Remember Wright’s birth, death
Published 12:00 am Tuesday, November 23, 2010
Nov. 28 marks the 50th anniversary of Richard Wright’s death, bringing to closure the celebration of his centennial.
Nov. 28 marks the birth, for those who demand reason and critical thought in a time of crisis, of principled readings and re-readings of Wright’s published works. They read in anticipation that some of his unpublished works will be printed in the coming years. Truly, Wright’s works are equipment for living in the chaotic 21st century as much as they were in the troubled 20th century. The moment of birth and rebirth involves re-configuring how the voice of a genius from Mississippi continues to bid the world to listen!
But it is not easy to listen to Wright in 2010, especially for people who cling to hope as they desperately seek to confirm the goodness of mankind. They do not hear the soothing platitudes they need for comfort. Skeptics and cynics, however wrongheaded they might be, stand a better chance of hearing Wright’s demands for a truth, for making justice more palpable, and for the purging of guilt. Yet, it is inevitable that all must listen to Wright, or at least overhear what he is saying, because his spirit haunts the world in a quest for peace.
Fifty years ago, Hoyt W. Fuller was able to find a small measure of peace and to mitigate his grief by remembering Wright “has spoken with eloquence and with all the power of his great overburdened heart that which he felt so deeply” (550-51). Fuller concluded his meditation on Richard Wright with a modicum of hope: “Richard Wright was an American, tugging at the conscience and the submerged sense of reason of America, and American should be proud to have produced him. Perhaps someday a more mature America will embrace her rejected native son. Perhaps that time will come.”
Unlike Fuller, we are suspicious of America’s conscience and sense of reason, beholding them as quite remote possibilities. We have greater anxiety about America’s capacity to remember.
Thus, the word perhaps opens cautionary dimensions. Perhaps those for whom Wright is more a living presence than a canonized writer, those who will to learn from Wright’s works the dignity of critical reflection and the great suffering that integrity demands — well, perhaps they will succeed in persuading others of the unending importance of Wright’s visions, questions and ideas. Perhaps they will fail.

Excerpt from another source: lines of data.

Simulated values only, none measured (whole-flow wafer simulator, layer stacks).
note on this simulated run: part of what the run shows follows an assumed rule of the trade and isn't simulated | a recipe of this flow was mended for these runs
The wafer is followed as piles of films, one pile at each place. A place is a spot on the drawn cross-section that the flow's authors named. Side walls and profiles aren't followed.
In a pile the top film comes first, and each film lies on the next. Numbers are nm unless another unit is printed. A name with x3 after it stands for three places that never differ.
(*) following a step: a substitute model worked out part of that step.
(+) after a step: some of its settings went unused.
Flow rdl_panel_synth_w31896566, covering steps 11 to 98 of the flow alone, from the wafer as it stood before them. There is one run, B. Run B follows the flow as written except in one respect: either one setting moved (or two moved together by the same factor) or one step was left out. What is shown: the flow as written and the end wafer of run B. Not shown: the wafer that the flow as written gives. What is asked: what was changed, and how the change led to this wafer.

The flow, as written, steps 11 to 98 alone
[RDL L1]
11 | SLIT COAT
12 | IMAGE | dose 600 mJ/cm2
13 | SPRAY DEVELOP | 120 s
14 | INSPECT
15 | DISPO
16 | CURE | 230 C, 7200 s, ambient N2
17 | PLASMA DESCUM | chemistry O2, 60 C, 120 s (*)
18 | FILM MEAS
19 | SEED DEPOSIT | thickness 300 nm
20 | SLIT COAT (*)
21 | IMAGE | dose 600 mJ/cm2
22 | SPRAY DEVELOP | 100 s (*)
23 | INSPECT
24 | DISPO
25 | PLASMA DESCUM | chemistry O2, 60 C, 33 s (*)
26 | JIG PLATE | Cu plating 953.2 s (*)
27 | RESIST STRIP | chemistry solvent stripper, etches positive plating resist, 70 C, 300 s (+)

We can take consolation in the fact that they shall not fail and succeed simultaneously in a future of unarticulated designs. Perhaps the sheer force of uncertainty is our best assurance that the most essential qualities of Wright’s intelligence and foresight will not just vanish in the 21st century.
Even from another world, Mississippi’s native son has audible authority in the world we inhabit.
Jerry W. Ward Jr. is a professor at Dillard University.